Agios Nikolaos plant, 32003, Viotia, Greece

Geological origin of bauxite:

Karstic bauxite ore, mainly coming from the Greek karstic bauxite deposits found in the Mt Helikon – Mt Parnassus – Mt Giona zone, constitutes the major source of the bauxite feed (80%) used for production of metallurgical alumina in the alumina refinery unit of MYTILINEOS “Aluminium of Greece – AoG". Karstic bauxite ore deposits are characterised as diasporic since they contain aluminium oxide primarily in the form of mono-hydrate molecules (diasporic minerals). The rest of the bauxite ore feed needed for alumina production in AoG (20%) consists of imported tropical bauxites, originating from Ghana or Brazil. Tropical bauxite ore deposits are characterised as gibbsitic as they contain primarily tri-hydrated aluminium oxides (gibbsite minerals).


Bauxite processing:

Metallurgical alumina is produced in AoG via the Bayer process, in which sodium hydroxide is utilized to selectively dissolve the aluminium (oxy-) hydroxide minerals of the bauxite ore into a high-concentration sodium hydroxide solution, while leaving unaffected the rest mineral matrix. After leaching, the remaining fraction of the unaffected mineral matrix, is separated by settling, and then washed and filterpressed to produce the bauxite residue by-product, which is stored inland nearby the processing plant.

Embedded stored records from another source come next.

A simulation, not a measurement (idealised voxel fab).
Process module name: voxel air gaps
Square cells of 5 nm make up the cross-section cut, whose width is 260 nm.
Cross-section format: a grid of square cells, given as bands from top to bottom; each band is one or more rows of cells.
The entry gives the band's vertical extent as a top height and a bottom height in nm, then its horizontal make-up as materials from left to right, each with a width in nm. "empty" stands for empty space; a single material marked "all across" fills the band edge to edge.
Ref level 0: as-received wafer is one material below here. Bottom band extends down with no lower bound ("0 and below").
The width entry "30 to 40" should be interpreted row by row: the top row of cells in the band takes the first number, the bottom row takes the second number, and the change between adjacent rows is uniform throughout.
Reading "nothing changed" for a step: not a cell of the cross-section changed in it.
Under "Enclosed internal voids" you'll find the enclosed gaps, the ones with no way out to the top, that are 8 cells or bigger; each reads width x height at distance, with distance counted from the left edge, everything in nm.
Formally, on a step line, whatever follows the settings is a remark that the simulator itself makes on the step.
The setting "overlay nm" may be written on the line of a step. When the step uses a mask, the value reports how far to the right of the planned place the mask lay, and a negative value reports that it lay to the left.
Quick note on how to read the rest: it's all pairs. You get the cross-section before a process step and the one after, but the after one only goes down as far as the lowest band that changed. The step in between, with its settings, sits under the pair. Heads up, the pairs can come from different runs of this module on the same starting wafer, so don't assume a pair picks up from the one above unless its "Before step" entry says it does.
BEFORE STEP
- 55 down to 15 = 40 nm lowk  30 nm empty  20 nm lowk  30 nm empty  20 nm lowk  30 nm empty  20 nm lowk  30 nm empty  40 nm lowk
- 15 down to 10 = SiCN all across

After-processing bauxite facts and numbers:

MYTILINEOS was among the first alumina refineries to install filterpresses (now BAT) for the dehydration of the inert bauxite residue and its transformation into a drier solid with moisture content of less than 26% that can be safely and easily deposited on land. Since 2011 AoG’s bauxite is filter-pressed in the Filterpress Unit consisting of 4 filterpresses, and is stored as a “dry” by-product in the custom-configured area that the company owns near the plant, in accordance with relevant studies and in compliance with approved environmental terms.

In comparison to wet (mud) storage, bauxite-residue-dry stacking significantly decreases the residual volume of the solid to be deposited, further removes the soda solution and eliminates the risk of spillage and dam failure. Moreover, bauxite residue – being in the form of a dry solid substance, can be utilised in a variety of industrial and other uses, including its use in cement production as a source of iron and aluminium (Al2O3), in rehabilitation of disused mines as a filling material, in brick and rooftile production as an additive raw material, and in cultivating plants as topsoil.

MYTILINEOS AoG alumina refinery produces approximately 750 kt/year of bauxite residue for 830kt/ year alumina.  For MYTILINEOS, the re-use of bauxite residue constitutes a focal point, as the company cares to minimize its environmental footprint. Over the last decade, AoG has pioneered in finding, developing, and promoting applications for bauxite residue re-use, and has achieved approximately a 10% annual reuse of bauxite residue in cement plants for OPC production. Since 2018 the company has recycled more than 400,000 t of bauxite residue in four (4) cement plants, located in Greece and Cyprus.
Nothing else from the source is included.